ScreenCaptureKit Demo App: Build a Working Screen Capture Tool on macOS

Matthew Diakonov··14 min read

ScreenCaptureKit Demo App: Build a Working Screen Capture Tool on macOS

ScreenCaptureKit is Apple's framework for capturing screen content on macOS 12.3 and later. It replaced the old CGWindowListCreateImage approach with a modern, async, permission-aware API that gives you per-frame control over what gets captured and how. This guide walks you through building a complete demo app from scratch, with every code block ready to compile and run.

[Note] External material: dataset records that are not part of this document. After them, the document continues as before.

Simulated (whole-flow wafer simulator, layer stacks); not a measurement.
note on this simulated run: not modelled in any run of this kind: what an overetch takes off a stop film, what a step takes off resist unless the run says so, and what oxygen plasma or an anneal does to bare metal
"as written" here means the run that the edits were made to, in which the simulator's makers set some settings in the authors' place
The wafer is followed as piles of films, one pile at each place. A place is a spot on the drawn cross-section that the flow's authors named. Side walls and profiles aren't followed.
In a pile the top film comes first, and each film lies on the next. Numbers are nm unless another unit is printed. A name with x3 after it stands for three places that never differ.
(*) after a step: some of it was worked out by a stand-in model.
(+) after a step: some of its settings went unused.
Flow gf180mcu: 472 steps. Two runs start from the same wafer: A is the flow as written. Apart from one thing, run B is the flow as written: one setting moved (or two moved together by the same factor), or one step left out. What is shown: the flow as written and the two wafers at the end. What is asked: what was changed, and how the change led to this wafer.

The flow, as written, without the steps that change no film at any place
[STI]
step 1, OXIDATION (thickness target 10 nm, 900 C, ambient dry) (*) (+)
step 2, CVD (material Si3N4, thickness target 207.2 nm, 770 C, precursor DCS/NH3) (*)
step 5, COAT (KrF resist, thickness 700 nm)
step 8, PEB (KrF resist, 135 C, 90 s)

Why ScreenCaptureKit Instead of the Old APIs

Before macOS 12.3, capturing the screen meant calling CGWindowListCreateImage or using AVCaptureScreenInput. Both worked, but both had problems. CGWindowListCreateImage is synchronous, blocks the calling thread, and gives you a single snapshot with no streaming support. AVCaptureScreenInput was deprecated in macOS 13, and Apple has been steering developers away from it since 2022.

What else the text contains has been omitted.